The alternative is to say, okay, let's go for lower interest rates, let's inflate more and see if we can do it that way. Now, whether we need to have as much volatility or not, I'm not an expert. But given the kind of spending level and what we must do to fund our deficit, I think it's inevitable that we have higher rates just because that's reflective of what kind of inflation rate we have in the country.
Q: A growing number of American executives have been looking more closely at what Japanese firms have done -- both when the Japanese have taken over American businesses, and when U.S. teams have visited Japan. What are Japanese firms doing that seems to make them so much more efficient than ours, and how much of this can be adapted to the American system?
A: I've spent some time examining that and the observations I have would be that the Japanese have had a greater emphasis and a greater management resolve toward quality and productivity and have had some very inventive ways to cause that to take place. Their whole existence since the war has been to have a competitive edge and to upgrade their quality because of where they were 25, 30 years ago. They've lived for export, and they've had to have a cost and quality edge to increase their export position. The whole mentality of that country is international- and export-minded.
In the United States, we have not in general been in that position over the years. We've been pretty much a self-sufficient kind of market, and I think that we in management -- not all managements -- but we in managament have not had the emphasis or the dedication to quality, nor have we been as fiercely dedicated to our costs and productivity.
We were lulled into a false sense of security that we could continue to have very large labor increases, and that in cases where we could'nt pay for them through increased productivity, we could pass those costs on to the consumer. Well, when you didn't have the competition -- worldwide competition that we've had in the last five or 10 years -- it was easier to do that. Of course, we have worldwide competition now.
I think that the Japanese, on a general management sense, have maybe a generational jump on us in terms of looking at things differently. At this stage, they show some qualities and some methods that we must learn from.Whether they're better managers and all this, time will only judge.

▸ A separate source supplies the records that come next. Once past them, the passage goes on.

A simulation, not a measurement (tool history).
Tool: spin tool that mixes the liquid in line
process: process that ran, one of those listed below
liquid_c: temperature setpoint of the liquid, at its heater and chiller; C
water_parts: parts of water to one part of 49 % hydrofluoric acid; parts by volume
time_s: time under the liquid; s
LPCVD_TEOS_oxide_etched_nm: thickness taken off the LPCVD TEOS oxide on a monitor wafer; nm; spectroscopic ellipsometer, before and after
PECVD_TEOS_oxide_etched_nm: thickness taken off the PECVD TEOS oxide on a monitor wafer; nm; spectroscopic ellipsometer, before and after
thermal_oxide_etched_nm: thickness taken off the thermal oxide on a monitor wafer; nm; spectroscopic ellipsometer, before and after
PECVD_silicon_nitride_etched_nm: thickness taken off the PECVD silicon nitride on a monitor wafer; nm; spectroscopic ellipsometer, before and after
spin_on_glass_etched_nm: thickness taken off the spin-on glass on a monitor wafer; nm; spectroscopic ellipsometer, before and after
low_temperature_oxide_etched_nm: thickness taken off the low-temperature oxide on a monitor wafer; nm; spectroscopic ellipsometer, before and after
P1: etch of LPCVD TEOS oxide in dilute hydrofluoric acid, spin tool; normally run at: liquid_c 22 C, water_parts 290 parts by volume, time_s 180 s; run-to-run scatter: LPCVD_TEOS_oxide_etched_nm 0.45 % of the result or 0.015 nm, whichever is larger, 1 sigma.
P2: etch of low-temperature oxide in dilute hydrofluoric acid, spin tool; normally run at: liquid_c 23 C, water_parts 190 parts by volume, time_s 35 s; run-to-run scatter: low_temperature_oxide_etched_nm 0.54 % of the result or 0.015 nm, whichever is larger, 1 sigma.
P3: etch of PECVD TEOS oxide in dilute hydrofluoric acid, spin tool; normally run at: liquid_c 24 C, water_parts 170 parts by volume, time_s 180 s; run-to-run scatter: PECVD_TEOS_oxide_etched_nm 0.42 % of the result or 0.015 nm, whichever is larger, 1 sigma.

Q: For all the lip-service American business pays to free markets, there have been numerous times in recent years when it seemed to go the other way. In the past few months, for example, we've had calls for import quotas, a steel "trigger-price" protection scheme, the Chrysler request for a bailout, and so forth. How do you feel about all these things? Should business be seeking these protections?
A: Well, I feel that the free-market system must be allowed to continue to operate and when there are temptations, as there were in the case of Chrysler, we shouldn't bend to those temptations. I was not a proponent of the Chrysler bailout and I am still not. I am not a proponent of import quotas.I am, however, of the mind that we must take a much stronger stand in terms of negotiating better trade policies with certain countries where there's more quality on the other side.
Q: Would you favor negotiation of an orderly marketing agreement, in which Japan agrees voluntarily to limit exports of autos here?
A: Perhaps. I would say it this way: If we culd be free of quotas, import quotas, free of trigger-pricing, not having Chrysler bailouts, but at the same time have more freedom on the other side of the mat to be tougher in our negotiations with Japan, in terms of what is allowed in on a free basis there. I'd like to see that.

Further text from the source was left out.